Monday, January 20, 2014

William Moore McCulloch: An Unsung Hero of Civil Rights

William Moore McCulloch (November 24, 1901–February 22, 1980) was a conservative Republican member of the U.S. House of Representatives from Ohio.

As the ranking member of the House of Representatives’ Judiciary Committee, William McCulloch took a leading role in the civil rights movement. He introduced Civil Rights legislation months before Kennedy presented his act to congress. This was not only politically imprudent, but some considered it to be political suicide. Representative McCulloch had a small number of African-American constituents, and thus few votes to gain from introducing or supporting civil rights legislation. Regardless of the possible political ramifications, Representative McCulloch fought to repair an unjust system.

The Civil Rights Act of 1964 was a path to justice for a nation that had allowed injustice for so long. It was his political and moral guidance that quelled anti-civil rights sentiments from members of the committee. McCulloch’s influence with the 1964 Civil Rights Act led President Kennedy to declare “Without him it can’t be done.”

Congressman William McCulloch never shirked from responsibility. In fact, he rose to become recognized by President Johnson as “…the most important and powerful political force” in passing the 1964 Civil Rights Act.
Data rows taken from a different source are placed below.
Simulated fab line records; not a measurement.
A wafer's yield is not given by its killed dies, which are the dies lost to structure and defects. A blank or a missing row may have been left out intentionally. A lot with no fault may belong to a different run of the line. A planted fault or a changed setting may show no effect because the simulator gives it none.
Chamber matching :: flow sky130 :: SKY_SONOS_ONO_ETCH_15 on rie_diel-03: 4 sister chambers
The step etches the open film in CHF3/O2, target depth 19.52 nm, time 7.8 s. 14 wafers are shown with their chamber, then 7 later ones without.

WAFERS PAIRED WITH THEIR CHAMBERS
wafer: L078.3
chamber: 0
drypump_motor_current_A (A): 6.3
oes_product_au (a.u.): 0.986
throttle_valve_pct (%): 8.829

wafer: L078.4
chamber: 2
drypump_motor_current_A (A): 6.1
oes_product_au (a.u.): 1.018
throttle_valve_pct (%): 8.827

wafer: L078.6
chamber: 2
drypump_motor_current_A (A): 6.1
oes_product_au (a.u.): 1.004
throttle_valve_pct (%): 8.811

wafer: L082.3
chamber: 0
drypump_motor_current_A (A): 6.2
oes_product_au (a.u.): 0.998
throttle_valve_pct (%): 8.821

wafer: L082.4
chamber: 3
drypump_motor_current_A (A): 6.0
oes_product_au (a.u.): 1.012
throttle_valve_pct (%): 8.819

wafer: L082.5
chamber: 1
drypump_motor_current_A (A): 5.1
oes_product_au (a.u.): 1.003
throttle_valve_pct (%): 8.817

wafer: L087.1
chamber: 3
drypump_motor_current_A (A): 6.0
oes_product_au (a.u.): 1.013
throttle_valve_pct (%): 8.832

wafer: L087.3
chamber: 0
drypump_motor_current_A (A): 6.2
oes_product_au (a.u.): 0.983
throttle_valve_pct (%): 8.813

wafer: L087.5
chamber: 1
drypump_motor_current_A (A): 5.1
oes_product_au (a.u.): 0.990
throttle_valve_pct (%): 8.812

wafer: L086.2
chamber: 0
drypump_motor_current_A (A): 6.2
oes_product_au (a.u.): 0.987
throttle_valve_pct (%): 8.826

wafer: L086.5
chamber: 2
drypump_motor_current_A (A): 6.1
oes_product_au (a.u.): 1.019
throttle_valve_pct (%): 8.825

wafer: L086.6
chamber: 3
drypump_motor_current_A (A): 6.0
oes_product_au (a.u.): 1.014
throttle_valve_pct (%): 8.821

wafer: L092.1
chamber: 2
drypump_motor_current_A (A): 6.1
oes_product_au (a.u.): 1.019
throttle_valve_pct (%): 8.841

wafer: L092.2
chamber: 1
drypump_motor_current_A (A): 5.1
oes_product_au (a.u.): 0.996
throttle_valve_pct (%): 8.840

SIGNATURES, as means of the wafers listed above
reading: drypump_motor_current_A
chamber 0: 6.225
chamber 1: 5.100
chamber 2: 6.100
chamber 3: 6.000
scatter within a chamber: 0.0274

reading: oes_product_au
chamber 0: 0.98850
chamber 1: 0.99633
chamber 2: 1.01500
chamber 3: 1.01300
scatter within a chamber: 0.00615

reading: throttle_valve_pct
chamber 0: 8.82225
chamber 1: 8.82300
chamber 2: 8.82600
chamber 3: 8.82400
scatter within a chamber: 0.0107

Throughout his career, McCulloch was a conservative (demonstrated by low Americans for Democratic Action (ADA) scores) and a strong supporter of civil rights. As ranking Republican on the House Judiciary Committee, he, with Democratic Chairman Emanuel Celler, pushed the Civil Rights Act of 1964 through the House of Representatives. During the Great Society Congress, although he supported Johnson's civil rights programs, he opposed most Great Society legislation. After the Great Society Congress (1965–1966), he began to adopt a few liberal positions, such as favoring strong gun control legislation in 1968 and support for busing. He was not a candidate for reelection in the 1972 election to the Ninety-third Congress. He resumed the practice of law in Piqua, Ohio, and died in Washington, D.C., on February 22, 1980. Interment in Arlington National Cemetery.

In early 2010, McCulloch was proposed by the Ohio Historical Society as a finalist in a statewide vote for inclusion in Statuary Hall at the United States Capitol.

An Unsung Hero of Civil Rights

Somewhere in all this worthy commemoration we should pause to pay homage to a conservative white Republican named William Moore McCulloch. Never heard of him? Neither had I. But there is a good case to be made that the Civil Rights Act of 1964 would not have become law without him. And there is a very good case to be made that Washington desperately needs his example today.